I second a PP that Starting Over is an awesome, supportive resource. It started right when I was going through a crappy divorce (as opposed to uncrappy?) almost 2 years ago and I can't tell you how helpful it's been, even just as a place to "hang" on TN.
Your statement about seeing the future you thought you had disappear being scary is very true. I had it happen over night, but it is something you can come back from. Not sure that "what doesn't kill you makes you stronger" is true- I really think I'm a lot weaker from it all. But currently I'm not dead.
I just wanted to give a quick update. My H made an appointment for individual and couples counseling for next Friday, so I am very much looking forward to starting that process.
He also went to his first AA meeting last night - willingly. I offered to go with him for support, but this was a closed meeting, so he was on his own. The best part was when he came home and said he was glad he went and he thought it was really good for him, and he had a very positive attitude about the whole thing.
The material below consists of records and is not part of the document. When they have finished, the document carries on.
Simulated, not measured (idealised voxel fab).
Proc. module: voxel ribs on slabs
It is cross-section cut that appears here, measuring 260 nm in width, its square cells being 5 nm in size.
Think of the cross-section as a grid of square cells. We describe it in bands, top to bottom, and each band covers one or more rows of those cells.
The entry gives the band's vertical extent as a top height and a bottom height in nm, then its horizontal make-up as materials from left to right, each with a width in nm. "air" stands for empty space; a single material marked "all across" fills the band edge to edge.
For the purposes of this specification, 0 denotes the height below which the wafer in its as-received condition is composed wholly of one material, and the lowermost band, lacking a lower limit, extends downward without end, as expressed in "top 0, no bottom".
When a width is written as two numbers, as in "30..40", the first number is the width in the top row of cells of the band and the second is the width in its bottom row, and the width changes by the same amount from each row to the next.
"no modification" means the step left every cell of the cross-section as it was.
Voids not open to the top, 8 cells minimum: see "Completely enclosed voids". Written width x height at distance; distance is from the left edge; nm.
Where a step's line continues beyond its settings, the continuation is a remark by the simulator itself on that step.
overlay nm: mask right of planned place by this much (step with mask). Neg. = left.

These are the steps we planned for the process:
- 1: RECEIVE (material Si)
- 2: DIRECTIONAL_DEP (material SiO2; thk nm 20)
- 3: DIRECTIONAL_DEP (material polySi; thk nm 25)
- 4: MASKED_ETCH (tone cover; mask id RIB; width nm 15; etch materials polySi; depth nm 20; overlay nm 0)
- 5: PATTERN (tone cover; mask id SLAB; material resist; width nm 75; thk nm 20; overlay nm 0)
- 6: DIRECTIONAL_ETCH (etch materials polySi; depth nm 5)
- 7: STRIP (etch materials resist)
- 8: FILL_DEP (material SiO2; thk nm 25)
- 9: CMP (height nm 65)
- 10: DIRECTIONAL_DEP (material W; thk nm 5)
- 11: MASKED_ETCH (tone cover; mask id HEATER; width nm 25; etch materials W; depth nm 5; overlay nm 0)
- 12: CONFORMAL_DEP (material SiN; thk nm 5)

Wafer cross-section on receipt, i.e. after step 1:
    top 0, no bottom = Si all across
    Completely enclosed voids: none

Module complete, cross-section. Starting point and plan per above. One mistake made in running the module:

He also found my P90X dvds and wants to start using those and has asked me to get the schedule for him so he can get started.
He is doing far more than he ever has before. I'm pleased, but still very skeptical since any time we have gone though this before, the changes only last a few days. Then again, he has never made an appointment for counseling or gone to AA before. So those are HUGE steps.
He knows that things are not back to normal after just a day or two. I have made it clear that the effort needs to continue permanently, or I will ask him to leave. So far, things are improving.
Maybe hearing that you will ask him to leave if he doesn't get it together is his rock bottom. I have close friends (we were in their wedding) who are currently going through a very similar situation but with reversed roles, and the threat of leaving was her rock bottom and she is currently in rehab getting her life together. Whatever happens, I hope everything works out for the best, whatever that may be.